In 1886, Mrs. Stetson was dispatched to New York City to establish the new religion here. Others were organizing here too, especially Laura Lathrop who became Stetson’s rival. But Augusta Stetson (named “Fighting Gus” by some) was successful, developing a devoted following, and organized the First Church of Christ, Scientist, in 1887. Lathrop would organize the Second Church, building her church further south on Central Park West at 68th Street.
Stetson became controversial as her power grew, challenging Mrs. Eddy’s leadership, and declaring her church to be the only one in New York City. She developed a domineering attitude and called people names who disagreed with her. Her personality and many of her actions make it hard to celebrate her, but we do recognize her accomplishment of building one of our finest landmarked churches.

Scholars label Mrs. Eddy an ambivalent feminist, founding a radical church but placing its management in the hands of an all-male Board. As more complaints about a despotic Mrs. Stetson grew, Mrs. Eddy used her Board to try to deal with her — changing the rules to control her, eventually publicly reprimanding her, and finally excommunicating her.
Augusta Stetson began to raise money for her church building, laying its cornerstone in 1899. Initially, the church was to cost $500,000, but soon grew to over a million dollars, as expensive design choices were made, including the use of Concord granite and the installation of two elevators. In 1903, when the church was dedicated, Stetson flaunted her accomplishment of raising such a hefty sum, unlike her rival Lothrop who had a mortgage on her church.
The First Church’s wealthy congregation sought a building that would signify respectability, choosing the prestigious architects Carrere & Hastings, and using the finest materials throughout the internal structure. Famed artist John LaFarge made the stained-glass window over the main entrance. The Bloomingdale Neighborhood History Group has uploaded a copy of a real estate brochure with photographs of the Beaux Arts interior of this beautiful building before it was gutted.
The year after the Church was dedicated, Stetson’s devoted congregation built her a mansion just behind the church on West 96th Street. Designed by Hunt & Hunt, the architectural firm of Richard Morris Hunt’s sons, the mansion had a one-story portico with marble columns at its side entrance.

In 1909, with the First Church welcoming overflowing crowds, Mrs. Stetson began making plans to develop a second church building at Riverside Drive at 86th Street. However, this violated guidelines set by the Board of the Church in Boston, and the plan was dropped. An investigation of Mrs. Stetson also began that year, looking at her unorthodox views of Church teachings, her practices, and the fact that she gave false testimony in a court case. The Boston Board revoked her license as a Christian Science teacher and practitioner, excommunicating her from the Church. When Mrs. Eddy died in 1910, many expected Stetson to return to head the church, but she did not. She kept her mansion, and kept her title as principal of the New York City Christian Science Institute.
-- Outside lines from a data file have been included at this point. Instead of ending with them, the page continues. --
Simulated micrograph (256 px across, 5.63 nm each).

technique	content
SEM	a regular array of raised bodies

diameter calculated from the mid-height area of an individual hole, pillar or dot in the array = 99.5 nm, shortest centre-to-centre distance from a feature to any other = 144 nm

Stetson continued to publish pamphlets on her views of Christian Science, often attacking the “Mother Church” as “exhibiting spiritual decline.” Many New Yorkers continued to follow her, with as many as 800 attending her lectures. In 1918, she formed a Choral Society as part of the Institute, and took on a cause: changing the third stanza of the Star-Spangled Banner because it was too militaristic.
In 1921, Mrs. Stetson was in the news again regarding a suit against the First Church to stop them from erecting a brick wall at the rear of the church that would cut off her light and air.
Stetson purchased a radio station in 1925, broadcasting five times a week. She promoted ugly propaganda that was anti-Catholic and antisemitic, advocating white supremacy and traditional American virtues.
Although she had once claimed immortality, Augusta Stetson died in 1928. Her residence was demolished soon after, and an apartment building replaced it in 1930.
As for the First Church, its congregation shrank over time, not unlike many other neighborhood churches. The building was declared a New York City landmark in 1974. In 2005, the First and Second Churches finally combined. The Crenshaw Center East, a nondenominational church from Los Angeles, purchased the First Church building in 2004 and held services there for a decade. In 2014, a developer purchased it with the intention of converting it into condominiums, but the project failed to get approval. Now the Children’s Museum of Manhattan will convert it and join the neighborhood’s other important institutions.
At the time the church building at 361 CPW was landmarked, it was thought that John LaFarge had designed the central stained glass window. Most recent research, however, suggests that the unsigned window was designed by Herman Schladermundt, who did work for Carrere & Hastings in those years. Some of his windows were made by the Decorative Glass Company, who seem to have made the windows in the First Church. The late Mary Clerkin Higgins assembled material about Schladermundt. I don’t know whether she was able to publish it before she died in December of 2020.
Herman T. Schladermundt designed stained glass windows that remain in the Library of Congress, the Missouri State Capitol, and numerous other buildings. He also painted murals.